MC 27 has three parts. Part 1 (Sections 1 to 6) discusses the requirements for converting an ordinary stock corporation into a one-person corporation. Part 2 (Sections 7 to 14) discusses the requirements for the conversion of a one-person corporation into an ordinary stock corporation. Part 3 (Sections 15-20) are the common provisions.
Part 1 of MC 27 enumerates the documents required, beginning with an Application for Conversion of an Ordinary Stock Corporation to a One-Person Corporation, the form for which is attached to the circular. It must be accomplished in accordance with MC 7, Series of 2019 (Guidelines on the Establishment of a One-Person Corporation). A copy of the latest Articles of Incorporation of the ordinary stock corporation shall be attached to the Articles of Incorporation of the one-person corporation. The applicant should declare that, upon issuance by the SEC of the Certificate of Filing of Amended Articles of Incorporation, the said Articles of Incorporation of the ordinary stock corporation be deemed superseded.

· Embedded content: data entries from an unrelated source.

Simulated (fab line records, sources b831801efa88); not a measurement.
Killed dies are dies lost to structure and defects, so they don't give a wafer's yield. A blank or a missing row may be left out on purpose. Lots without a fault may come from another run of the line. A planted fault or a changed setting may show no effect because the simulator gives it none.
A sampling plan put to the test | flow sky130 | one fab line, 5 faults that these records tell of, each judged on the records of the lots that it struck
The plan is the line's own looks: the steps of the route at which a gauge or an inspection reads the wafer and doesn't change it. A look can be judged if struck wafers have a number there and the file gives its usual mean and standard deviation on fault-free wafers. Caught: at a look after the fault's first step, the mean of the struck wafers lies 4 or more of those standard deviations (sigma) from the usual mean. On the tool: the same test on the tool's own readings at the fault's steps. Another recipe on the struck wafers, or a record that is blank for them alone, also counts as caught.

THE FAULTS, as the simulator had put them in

Because the ordinary stock corporation is merely converted into a one-person corporation, Section 3 of the circular emphasizes that it shall retain the corporation’s original SEC Registration Number and corporate name, with the suffix “OPC” appended to reflect its conversion to a one-person corporation. Section 4 is clear that the succeeding one person- corporation shall succeed to, and be legally responsible for, all the outstanding liabilities of the ordinary stock corporation as of the date of approval of its conversion.
Part 2 of MC 27, which covers the conversion of a one-person corporation into an ordinary stock corporation, does not require an application for conversion. The law seems to recognize that actual conversion can be accomplished by distributing the shares of the one person corporation to more than one person; hence, Section 7 of MC 27 instead requires the filing of a Notice of Conversion of a One Person Corporation into an Ordinary Stock Corporation (the form for which is also attached to the circular). Section 8 of MC 27 in fact requires that once shares of a one-person corporation are transferred to at least two stockholders, a NOTICE OF CONVERSION SHALL be filed with the SEC within 60 days from such transfer/s, as expressly stated under Section 132 of the Revised Corporation Code. Failure to submit such notice within the period prescribed may expose such corporation to liability for penalty under Section 132, in relation to Section 158 of the same law.
The Articles of Incorporation and proposed By-Laws of the ordinary stock corporation shall also be filed in accordance with the requirements provided under Section 14 of the Revised Corporation Code.
Similar to the requirements of Part 1, the converted corporation shall retain the corporation’s original SEC Registration Number and corporate name. The suffix “OPC” shall be removed from its corporate name.
Part 3 of MC 27 contains the provisions common to both types of conversion. Under Section 16, the conversion from an ordinary stock corporation to a one-person corporation is deemed optional while conversion in the reverse is deemed mandatory. This is necessary because of the public nature of an ordinary stock corporation. Additionally, Section 18 provides that in case of opposition to or disputes arising from such conversions, the aggrieved party may file a sworn Petition for Cancelation of the certificate issued. The Petition must be filed before the SEC’s Company Registration and Monitoring Department on the ground of fraud in the procurement of such stocks.
When survival is the way for most industries, MC 27 is perfect for individuals or corporations to not only adapt but also grow and expand or secure its portfolio. Kudos to SEC for finally releasing these guidelines.